Milosevic plot not blueprint for Diana
The spectre of Slobodan Milosevic was raised at the Diana inquest on Tuesday, when the High Court jury heard how a plan to kill a Balkan leader - allegedly the late Serbian president - was not a blueprint for a plot to murder the Princess and her lover Dodi Fayed.
The former MI6 agent Richard Tomlinson had previously claimed at the inquest that the British intelligence agency had sought to kill Milosevic in the 1990s by staging a tunnel car crash using lights to blind his driver. Both Tomlinson and Dodi's father, Mohamed Fayed, have suggested that the same method could have been used to blind Diana's driver Henri Paul - with Fayed senior claiming that it was part of a British establishment plot orchestrated by the Duke of Edinburgh.
But on Tuesday an MI6 officer, identified only as 'A', told the London inquest that while he had once mooted a plan to deal with an unnamed Balkans warlord to a senior manager, assassination was deemed to be against MI6's ethos and the idea was taken no further. Denying that the target was Milosevic, 'A' told the court that his proposal was just a "bare bones" plan that would have been carried out by either local militia or special forces. However, he said he had never heard of any "blinding lights" plan until he saw a TV programme on conspiracy theories about the 1997 Paris crash.

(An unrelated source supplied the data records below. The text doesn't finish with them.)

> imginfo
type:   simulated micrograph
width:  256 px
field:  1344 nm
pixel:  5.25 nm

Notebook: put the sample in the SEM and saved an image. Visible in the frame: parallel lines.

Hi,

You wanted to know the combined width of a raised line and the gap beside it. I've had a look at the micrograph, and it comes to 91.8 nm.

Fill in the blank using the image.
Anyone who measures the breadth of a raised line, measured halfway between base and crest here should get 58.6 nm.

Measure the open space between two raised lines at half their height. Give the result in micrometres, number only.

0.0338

Also on Tuesday, another MI6 witness, a manager identified only as 'Miss X', told the hearing from behind a screen that British intelligence was not keeping files on Diana or Dodi at the time they were killed, nor was there a plan to assassinate them. Nor was there a file on Prince Philip, said Miss X, adding that no files were kept on the royal family. There was, she admitted, a card kept on Mohamed Fayed - although there was no record that he was ever monitored.